10 Tips for Troubleshooting NDS
Articles and Tips: article
01 Nov 1999
If you are like most network administrators, you dread something going wrong with your company's network. Troubleshooting is undoubtedly one of the most frustrating and time-consuming responsibilities you face. In many cases, relatively minor problems, such as not being able to add or modify passwords, are more difficult to isolate than major problems, such as a server going down.
10 EASY TIPS
Many problems that occur in the Novell Directory Services (NDS) database start out as minor problems. If you don't resolve these minor problems, however, they can become major problems over time. This article provides 10 tips for troubleshooting NDS problems. You can use these tips to ensure that the NDS database functions normally and to prevent problems from affecting your company's network.

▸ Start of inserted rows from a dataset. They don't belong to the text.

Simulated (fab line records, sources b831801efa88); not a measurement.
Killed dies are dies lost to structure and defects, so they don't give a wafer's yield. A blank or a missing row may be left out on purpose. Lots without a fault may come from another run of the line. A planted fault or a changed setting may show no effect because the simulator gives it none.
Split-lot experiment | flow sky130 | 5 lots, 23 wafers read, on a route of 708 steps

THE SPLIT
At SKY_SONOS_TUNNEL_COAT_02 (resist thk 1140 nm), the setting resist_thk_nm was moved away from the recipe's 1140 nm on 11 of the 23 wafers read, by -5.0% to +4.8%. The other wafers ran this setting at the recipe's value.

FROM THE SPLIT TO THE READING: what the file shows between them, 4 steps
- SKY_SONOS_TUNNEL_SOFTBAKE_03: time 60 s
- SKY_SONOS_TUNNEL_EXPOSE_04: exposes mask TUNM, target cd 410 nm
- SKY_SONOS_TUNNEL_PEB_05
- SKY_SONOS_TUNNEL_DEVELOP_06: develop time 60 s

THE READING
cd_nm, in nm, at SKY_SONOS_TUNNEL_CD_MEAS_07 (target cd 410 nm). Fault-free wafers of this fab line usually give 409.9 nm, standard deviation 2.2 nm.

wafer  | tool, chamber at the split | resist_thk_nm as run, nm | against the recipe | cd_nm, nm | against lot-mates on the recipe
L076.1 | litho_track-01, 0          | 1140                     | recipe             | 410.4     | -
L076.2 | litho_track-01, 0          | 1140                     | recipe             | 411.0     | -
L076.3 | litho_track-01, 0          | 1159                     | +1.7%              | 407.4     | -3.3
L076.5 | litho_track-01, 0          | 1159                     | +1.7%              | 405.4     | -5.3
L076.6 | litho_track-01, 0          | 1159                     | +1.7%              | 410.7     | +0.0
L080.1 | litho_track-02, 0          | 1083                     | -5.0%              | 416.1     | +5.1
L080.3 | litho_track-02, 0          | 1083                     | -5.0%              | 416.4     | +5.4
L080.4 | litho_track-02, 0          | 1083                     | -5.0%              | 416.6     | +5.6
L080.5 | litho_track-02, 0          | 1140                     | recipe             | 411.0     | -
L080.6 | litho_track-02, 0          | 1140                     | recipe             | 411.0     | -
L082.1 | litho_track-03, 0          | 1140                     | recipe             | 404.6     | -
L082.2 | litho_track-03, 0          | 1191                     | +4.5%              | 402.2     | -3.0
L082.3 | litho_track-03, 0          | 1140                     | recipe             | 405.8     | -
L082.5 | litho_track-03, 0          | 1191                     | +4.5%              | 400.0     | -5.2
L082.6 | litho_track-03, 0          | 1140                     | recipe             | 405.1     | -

1. Ensure that NetWare's time service is running on each server and that time is synchronized across the network.
One of the most common causes of NDS problems is that time is not synchronized between network servers. Time synchronization is extremely important because NDS keeps track of all changes made to the NDS database by time stamping them. If time is not synchronized, the NDS database cannot replicate changes across the network, causing significant NDS problems.
For example, if time is not synchronized between network servers and you add a User object, you may discover later that the User object does not appear in the NDS tree. In addition, you may not be able to access information about NDS objects, and users may not be able to print to PSERVER-based printers.
If you are experiencing these types of problems, you may want to take a look at time synchronization. Time synchronization problems can occur for several reasons:
NetWare's time service is not configured properly. For example, the network may have multiple reference servers or no reference server.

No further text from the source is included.